Robert McCloskey wrote enduring children’s classics like ‘Make Way For Ducklings’ and famously, a story about a little girl and blueberries. But the book that came after — ‘One Morning in Maine’ — is his true masterpiece.

Robert McCloskey/Puffin Books

I love contemporary children’s storybooks. We live in the age of hilarious characters like Elephant and Piggie from the Mo Willems books, and empowering, happy books like the 2017 slam dunk by Amy Krouse Rosenthal and Paris Rosenthal; Dear Girl. But, just like a lot of parents, I donate a lot of hours reading my toddler children’s picture books that have been around since before my parents were kids. And, now, my daughter’s deep, deep love of one Robert McCloskey book has made me realize the guy who wrote Blueberries for Sal and Make Way For Ducklings also wrote a brilliantly playful, but deceptively profound book about managing expectations. It’s also the sequel to Blueberries for Sal, and there’s a chance you’ve never heard of it. It’s called One Morning in Maine and it’s just as excellent as it was when it was published in 1952. It’s also one of the best books I’ve ever read about recontextualizing disappointment.

At a glance, a parent with a hyper-kid 21st century might skip One Morning in Maine. There’s a lot of sitting around and talking, and OMG there are so many words on each page. But, I’d argue the sentences in One Morning in Maine are not only clearer than 90 percent of other children’s books, but they’re also actually cleaner and better than most sentences I will personally ever write. This is the first line:

One morning in Maine, Sal woke up. She peeked over the top covers. The bright sunlight made her blink, so she pulled the covers up and was about to go to sleep when she remembered “today is the day I’m going to Buck’s Harbor with my father!” Sal pushed back the covers, hopped out of bed, and hurried out into the hall.

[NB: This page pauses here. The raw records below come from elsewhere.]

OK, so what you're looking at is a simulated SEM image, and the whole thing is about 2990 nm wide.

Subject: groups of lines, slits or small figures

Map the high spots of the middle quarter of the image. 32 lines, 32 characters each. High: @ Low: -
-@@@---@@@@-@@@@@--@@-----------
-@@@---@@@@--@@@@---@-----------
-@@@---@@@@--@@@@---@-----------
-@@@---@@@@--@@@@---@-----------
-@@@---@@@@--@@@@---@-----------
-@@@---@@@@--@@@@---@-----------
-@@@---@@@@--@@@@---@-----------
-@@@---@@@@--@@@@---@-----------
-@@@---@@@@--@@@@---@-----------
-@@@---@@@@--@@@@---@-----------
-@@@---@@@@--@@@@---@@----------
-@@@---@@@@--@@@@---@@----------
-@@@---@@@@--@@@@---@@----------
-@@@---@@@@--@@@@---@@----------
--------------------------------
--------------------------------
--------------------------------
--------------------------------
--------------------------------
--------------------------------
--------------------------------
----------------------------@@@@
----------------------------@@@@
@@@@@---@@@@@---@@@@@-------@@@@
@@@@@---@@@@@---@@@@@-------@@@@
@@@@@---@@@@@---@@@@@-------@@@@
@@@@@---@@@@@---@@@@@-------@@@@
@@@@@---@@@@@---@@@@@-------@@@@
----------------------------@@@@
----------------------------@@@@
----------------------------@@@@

The high stakes of going to Buck’s Harbor on a grocery errand are pretty much the big plot point of the entire book; a small family adventure Sal is looking forward to immensely, mostly because she knows it will result in ice cream cones. But, right after Sal runs out into the hall and helps her baby sister Jane, there’s a plot twist: Sal’s tooth is loose. OH SHIT. Now, Sal is freaking out. If she’s got a loose tooth, the day is ruined, right? Wrong! Her mom assures her that having a loose tooth is actually a good thing because it means she’s growing up. (For those paying attention, this is the same hot mom who took Sal to Blueberry Hill a few years earlier.)

Because Sal’s family lives in a time travel bubble where it’s okay to let a kid walk alone down the shoreline by herself in the morning, the book gives us a few wonderful pages about Sal walking outside, thinking wistfully about other animals and how they might — or might not – lose their teeth. The motivating factor here is that Sal’s mom told her that when you lose a tooth, that it’s a kind of passport to “secret wishes.”

Listen. Secret wishes are really fucking important to little kids. The idea that you trade an object and get a relatively simple thing in return is one of the simplest and most innocent ways a little kid expresses want. Assuming your toddler or preschooler is not an extreme Buddhist, it’s good for them to want stuff, to express preferences. Sal’s wants an ice cream cone, though because she’s a smart kid, she’s evasive about saying it out loud directly. When Sal’s tooth falls out and is lost in a muddy pool of clams (ANOTHER PLOT TWIST!) she’s suddenly worried that she won’t be able to get her secret wish, because the talisman of that secret wish —the loose tooth — is suddenly gone.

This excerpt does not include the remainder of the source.